2011-12 Record: 15-16 (5-13)
Lon Kruger isn’t used to losing. He reached a Final Four at Florida, an Elite Eight at Kansas State, and qualified for seven combined NCAA Tournaments at Illinois and UNLV. This man has been everywhere and won everywhere — well, except for that failed NBA experiment with the Atlanta Hawks — but his first season at Oklahoma did not fare so well. After making promising progress against a fairly weak non-conference slate, Kruger’s team fell flat in Big 12 play. His tactical ability and coaching expertise allowed a roster with a few decent parts to hang tough for the most part, but an eighth-place finish and a losing record will not sit well with Kruger this summer. This is not a program in turmoil anymore, though, no matter how bad the record looks from a year ago. Kruger will indoctrinate his first true recruiting class this summer to mix with the return of his entire starting lineup. His cast of newcomers include a few stud freshman and, most importantly, Wyoming transfer Amath M’Baye, who just might be the biggest story of the whole summer in Norman.

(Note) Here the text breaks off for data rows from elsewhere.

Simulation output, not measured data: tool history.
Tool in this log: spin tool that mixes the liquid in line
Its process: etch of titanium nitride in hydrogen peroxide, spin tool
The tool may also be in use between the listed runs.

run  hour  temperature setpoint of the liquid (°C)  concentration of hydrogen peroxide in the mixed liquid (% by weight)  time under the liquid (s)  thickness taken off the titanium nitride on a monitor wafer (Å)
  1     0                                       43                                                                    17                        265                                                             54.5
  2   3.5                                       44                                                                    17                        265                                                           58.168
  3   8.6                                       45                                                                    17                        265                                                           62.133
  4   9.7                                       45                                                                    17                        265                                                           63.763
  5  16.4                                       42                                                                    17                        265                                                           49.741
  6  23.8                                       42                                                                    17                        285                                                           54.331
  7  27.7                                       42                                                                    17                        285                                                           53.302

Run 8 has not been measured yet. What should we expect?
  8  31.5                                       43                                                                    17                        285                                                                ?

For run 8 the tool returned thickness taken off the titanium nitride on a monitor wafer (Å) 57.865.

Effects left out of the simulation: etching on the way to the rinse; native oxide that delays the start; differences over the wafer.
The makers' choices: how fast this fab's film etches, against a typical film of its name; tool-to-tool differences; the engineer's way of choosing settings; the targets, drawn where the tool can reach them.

Summer Orientation: The early reviews on M’Baye are already flattering. The Wyoming transfer, who started every game as a sophomore in 2010-11, is an impact newcomer in every sense of the phrase. He brings worldly experience to the Sooners, having lived in France, Senegal, California and, of course, Wyoming. But his skills are as intriguing as his background. Kruger said M’Baye polished his game considerably as he sat out in 2011-12, improving as both a ball-handler and perimeter player. He’s no longer just a 6’9” forward with a mid-range game and post skills. Now, Kruger said he’s combining that tall, lanky frame with an ability to attack off the dribble and use his elite athleticism to his advantage. His teammates have had nothing but praise for M’Baye, who averaged 12.0 points per game as a sophomore, since he arrived on campus last year. Andrew Fitzgerald called him “very athletic and really competitive” while practicing against him last year, and says he “could be one of the best players in the Big 12.” It is easy to overrate Division I transfers, but M’Baye appears to add a new element to Oklahoma because of his unique versatility as an inside-outside type swingman.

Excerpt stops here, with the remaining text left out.